# Random Cubing Discussion

#### Kit Clement

This is clearly false. Repeat just F R U R' U' F twice and you'll see that two edges are unoriented, regardless of which of the 3 orientations you choose. That alg does affect 2 edges' EO state, but it also cycles pieces, so it doesn't switch the EO state of the same pieces each time.

#### Alex Davison

##### Member
This is clearly false. Repeat just F R U R' U' F twice and you'll see that two edges are unoriented, regardless of which of the 3 orientations you choose. That alg does affect 2 edges' EO state, but it also cycles pieces, so it doesn't switch the EO state of the same pieces each time.
ahh true, i didn't take into account permutation

#### abunickabhi

##### Member
I doubt this will have any benefit to speedsolving... But a few days ago i realized that any algorithm repeated an even number of times will not affect EO. If you think of an algorithm as a "toggle" for the some of the edges (by which I mean it switches some edges from bad->good or good->bad) it becomes pretty clear that if you repeat the algorithm twice, all of the "toggled" edges are toggled back... meaning that EO isn't affected.

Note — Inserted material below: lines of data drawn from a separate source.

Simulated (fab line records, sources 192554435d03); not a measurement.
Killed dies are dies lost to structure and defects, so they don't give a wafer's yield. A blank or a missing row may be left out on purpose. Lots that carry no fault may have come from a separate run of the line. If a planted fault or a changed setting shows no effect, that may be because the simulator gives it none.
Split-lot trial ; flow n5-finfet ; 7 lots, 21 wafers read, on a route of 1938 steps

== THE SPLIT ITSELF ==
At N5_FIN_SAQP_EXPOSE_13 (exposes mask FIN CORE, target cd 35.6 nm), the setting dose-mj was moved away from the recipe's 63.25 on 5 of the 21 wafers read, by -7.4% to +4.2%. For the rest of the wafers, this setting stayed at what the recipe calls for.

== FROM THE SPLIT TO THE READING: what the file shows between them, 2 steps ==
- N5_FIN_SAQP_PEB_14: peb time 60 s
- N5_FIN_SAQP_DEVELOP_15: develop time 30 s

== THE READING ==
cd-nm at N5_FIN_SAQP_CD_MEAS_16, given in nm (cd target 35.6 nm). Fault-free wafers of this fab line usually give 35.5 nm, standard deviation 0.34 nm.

I know this is stupid but I thought it was interesting nonetheless. there's probably there's some other post that already mentioned this but whatever lol
Every algorithm affects EO differently. It depends on the number of F and B turns the alg has, and if it has rotations too. As Kit said, the refutation of the even conjecture, is F R U R' U' F.

#### xyzzy

##### Member
A better counterexample would be something that truly leaves edges flipped in place after an even number of iterations, like M' U M U' M' U M U M' U2 M (flips all four last layer edges after two iterations).

#### qwr

##### Member
Brian Sun, well known for his "pls" vids where he shows someone's video then shows a "better" alg, apparently got copyright striked. I think this use of copyright striking is malicious and the clips are used in fair use (specifically for use in scholarly criticism), though youtube's copyright system is widely known to be abusable.
That aside, some people in discords apparently view his "pls" vids as derogatory or condescending which might be the case.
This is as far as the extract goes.